Well, unbenknownst to me, one of
the defendants I named for negligence, who was head of the DOJ Public Integrity
Division at the time, had moved on since then and joined the federal bench, and
became a federal district judge. Just my
luck, he’s a federal district judge in the same court I’ve filed suit in.
Defense files an Objection to Amended Complaint that didn’t add much to what they’d already objected – except telling the judge
that one of the defendants, a former official at the time of the events, has since then moved to become a judge. Basically a crude way of telling the judge: "Plaintiff is suing a former official who is now a judge - you know, kinda like you, judge."

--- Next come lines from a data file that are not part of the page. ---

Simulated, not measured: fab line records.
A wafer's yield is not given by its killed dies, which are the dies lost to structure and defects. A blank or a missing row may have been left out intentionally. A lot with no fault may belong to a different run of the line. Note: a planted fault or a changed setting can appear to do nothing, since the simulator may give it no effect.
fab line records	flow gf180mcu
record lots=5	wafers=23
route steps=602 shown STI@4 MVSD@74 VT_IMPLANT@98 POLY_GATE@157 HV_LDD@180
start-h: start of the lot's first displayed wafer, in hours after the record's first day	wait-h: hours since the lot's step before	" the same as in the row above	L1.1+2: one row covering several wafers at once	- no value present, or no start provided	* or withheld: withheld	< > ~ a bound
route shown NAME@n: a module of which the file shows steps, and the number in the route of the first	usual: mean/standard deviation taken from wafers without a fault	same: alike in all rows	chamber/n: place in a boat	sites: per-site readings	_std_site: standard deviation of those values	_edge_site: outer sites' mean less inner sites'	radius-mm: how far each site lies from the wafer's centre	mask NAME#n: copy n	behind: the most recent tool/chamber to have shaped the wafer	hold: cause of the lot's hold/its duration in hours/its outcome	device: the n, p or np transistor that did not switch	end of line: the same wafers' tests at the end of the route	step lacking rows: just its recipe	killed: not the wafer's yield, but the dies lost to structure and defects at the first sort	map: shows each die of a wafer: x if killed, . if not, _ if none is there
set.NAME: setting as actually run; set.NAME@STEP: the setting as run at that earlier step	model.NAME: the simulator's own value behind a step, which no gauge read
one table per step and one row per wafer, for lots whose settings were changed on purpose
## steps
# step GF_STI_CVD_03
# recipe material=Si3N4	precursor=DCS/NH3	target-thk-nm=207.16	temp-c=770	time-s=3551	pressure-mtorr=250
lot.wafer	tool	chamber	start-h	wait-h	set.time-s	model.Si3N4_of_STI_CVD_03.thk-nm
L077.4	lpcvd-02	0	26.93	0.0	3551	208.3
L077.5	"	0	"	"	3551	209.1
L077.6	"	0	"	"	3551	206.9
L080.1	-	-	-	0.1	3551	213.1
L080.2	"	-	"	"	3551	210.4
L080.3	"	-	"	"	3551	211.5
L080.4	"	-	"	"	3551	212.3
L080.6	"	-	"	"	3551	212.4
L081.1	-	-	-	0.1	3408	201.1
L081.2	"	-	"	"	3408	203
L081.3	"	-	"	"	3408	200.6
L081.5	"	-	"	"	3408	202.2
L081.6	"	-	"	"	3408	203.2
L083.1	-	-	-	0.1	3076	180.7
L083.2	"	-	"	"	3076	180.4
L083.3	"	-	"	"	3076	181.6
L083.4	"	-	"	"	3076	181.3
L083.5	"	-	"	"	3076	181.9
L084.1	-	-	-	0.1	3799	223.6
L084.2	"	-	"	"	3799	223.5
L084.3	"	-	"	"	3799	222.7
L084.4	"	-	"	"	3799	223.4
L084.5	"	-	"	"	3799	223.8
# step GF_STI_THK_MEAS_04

"And not just any judge - a judge in the same court as you. Matter of fact, the two of you were both nominated by President Bush at the same time, went through the Senate vetting process together as part of the same judicial nomination package (your families were even together that day, remember?), and were confirmed together by the Senate as part of that package."
"That's the judge (remember him now?) that Plaintiff is suing. You know... in that Complaint that you're supposed to decide on, judge."
In theory, a defendant's identity or status shouldn't make a difference - we're all supposed to be equal before the law and all. In reality though, I guess there really is a
difference between the law that applies to the rest of us Joe Schmoes and those
who are connected and powerful - or at least those who are the colleagues of, and who went through the judicial nomination and approval process together with the deciding judge.
In theory.
About 24 hours after the government filed its objection, with the “psst, one of
the defendants is the judge/ buddy you went through the judicial nomination and confirmation process together with,” the Complaint was
dismissed, without even an opportunity for me to respond, in an Opinion that pretty much spelled “tough.”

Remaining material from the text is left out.